Is bit depth about dynamic range or data?

mansr · February 3, 2020

1 hour ago, fas42 said:

Bit depth is about the signal to noise ratio. [...]

Dynamic range is purely about mastering decisions - nothing to do with bit depth.

Signal to noise ratio and dynamic range are the same thing.

mansr · February 3, 2020

1 hour ago, Teresa said:

That is also the way I understand it. For a 16bit 44.1kHz music file samples are taken 44,100 times each second. In this case the sample is a 16 bit word represented by 1's and 0's, but just need to be two different states such as lands and pits on CDs. That 16 bit word has to completely describe the music that occurred during that 44,100th of a second. If this is not correct I also would like to know.

A sample of audio describes the air pressure at the microphone at one instant. That is all it does. To describe tones or music, a sequence of samples is required. As shown in the sampling theorem, a sequence of samples at 44.1 kHz perfectly captures any combination of tones up to 22.05 kHz. Even the most complex music imaginable is, mathematically, nothing but a combination of tones, so a full orchestra is no more challenging than a solo flute.

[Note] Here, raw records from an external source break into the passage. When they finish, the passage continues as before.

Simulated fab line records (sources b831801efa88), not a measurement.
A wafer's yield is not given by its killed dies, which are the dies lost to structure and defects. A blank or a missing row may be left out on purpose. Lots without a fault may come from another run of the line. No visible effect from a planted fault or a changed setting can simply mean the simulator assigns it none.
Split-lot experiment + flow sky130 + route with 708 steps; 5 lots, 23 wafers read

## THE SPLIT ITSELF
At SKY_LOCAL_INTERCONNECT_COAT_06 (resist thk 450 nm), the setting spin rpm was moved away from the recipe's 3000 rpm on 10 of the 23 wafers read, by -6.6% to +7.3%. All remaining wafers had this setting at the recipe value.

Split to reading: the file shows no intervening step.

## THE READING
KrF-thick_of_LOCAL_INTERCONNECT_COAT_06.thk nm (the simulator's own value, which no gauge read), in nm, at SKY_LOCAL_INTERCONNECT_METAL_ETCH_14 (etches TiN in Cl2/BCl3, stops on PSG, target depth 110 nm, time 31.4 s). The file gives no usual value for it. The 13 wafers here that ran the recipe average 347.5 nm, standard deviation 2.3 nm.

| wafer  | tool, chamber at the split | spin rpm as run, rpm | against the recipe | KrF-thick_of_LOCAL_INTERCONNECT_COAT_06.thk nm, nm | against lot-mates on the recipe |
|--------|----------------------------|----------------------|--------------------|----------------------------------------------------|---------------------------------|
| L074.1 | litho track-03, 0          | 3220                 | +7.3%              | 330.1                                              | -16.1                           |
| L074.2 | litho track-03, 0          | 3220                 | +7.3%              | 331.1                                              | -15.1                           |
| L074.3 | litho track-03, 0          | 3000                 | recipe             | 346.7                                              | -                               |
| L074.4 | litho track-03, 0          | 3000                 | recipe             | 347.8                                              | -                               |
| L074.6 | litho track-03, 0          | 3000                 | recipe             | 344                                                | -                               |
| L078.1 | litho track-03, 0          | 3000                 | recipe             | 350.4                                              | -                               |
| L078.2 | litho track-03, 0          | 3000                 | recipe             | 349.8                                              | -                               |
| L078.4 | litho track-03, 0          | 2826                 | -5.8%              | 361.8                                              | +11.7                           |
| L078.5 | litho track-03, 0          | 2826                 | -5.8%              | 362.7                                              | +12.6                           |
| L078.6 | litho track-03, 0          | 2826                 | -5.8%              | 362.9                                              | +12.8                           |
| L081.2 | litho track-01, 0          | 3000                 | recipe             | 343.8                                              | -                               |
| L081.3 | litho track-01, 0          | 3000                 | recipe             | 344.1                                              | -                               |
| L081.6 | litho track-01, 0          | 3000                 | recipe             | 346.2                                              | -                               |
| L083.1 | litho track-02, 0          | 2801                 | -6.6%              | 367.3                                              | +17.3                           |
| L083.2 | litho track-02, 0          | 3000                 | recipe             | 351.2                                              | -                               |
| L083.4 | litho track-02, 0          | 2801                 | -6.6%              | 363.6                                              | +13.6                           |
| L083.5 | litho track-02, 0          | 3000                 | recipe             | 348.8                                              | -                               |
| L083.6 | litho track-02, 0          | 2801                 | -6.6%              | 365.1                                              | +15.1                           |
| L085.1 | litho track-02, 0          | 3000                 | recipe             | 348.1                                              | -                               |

The sampling theorem does, however, assume the samples are perfect with infinite resolution. At a fixed bit depth, the stored sample value consists of the true value plus a small quantisation error. When dither is used, the this error appears as low-level noise. At 16-bit resolution the noise can be audible as a faint hiss if the volume is turned up very high while playing a suitable synthetic test signal; in real recordings other noise sources dominate. Increasing the bit depth lowers the noise level, allowing softer sounds to be recorded. Regardless of bit depth, any number of tones rising above the noise level are recorded equally well. While this may seem unintuitive, it is how these things work, both according to the maths and in actual practice.

mansr · February 3, 2020

11 minutes ago, bluesman said:

One major difference in this analogy is that a single static sample of the audio signal makes no sound - only the sequential confluence of all samples can generate audible output. But each frame of a movie is a picture in itself. So, unlike a single sample from an audio signal, it contains information usable in isolation from the rest of the reel.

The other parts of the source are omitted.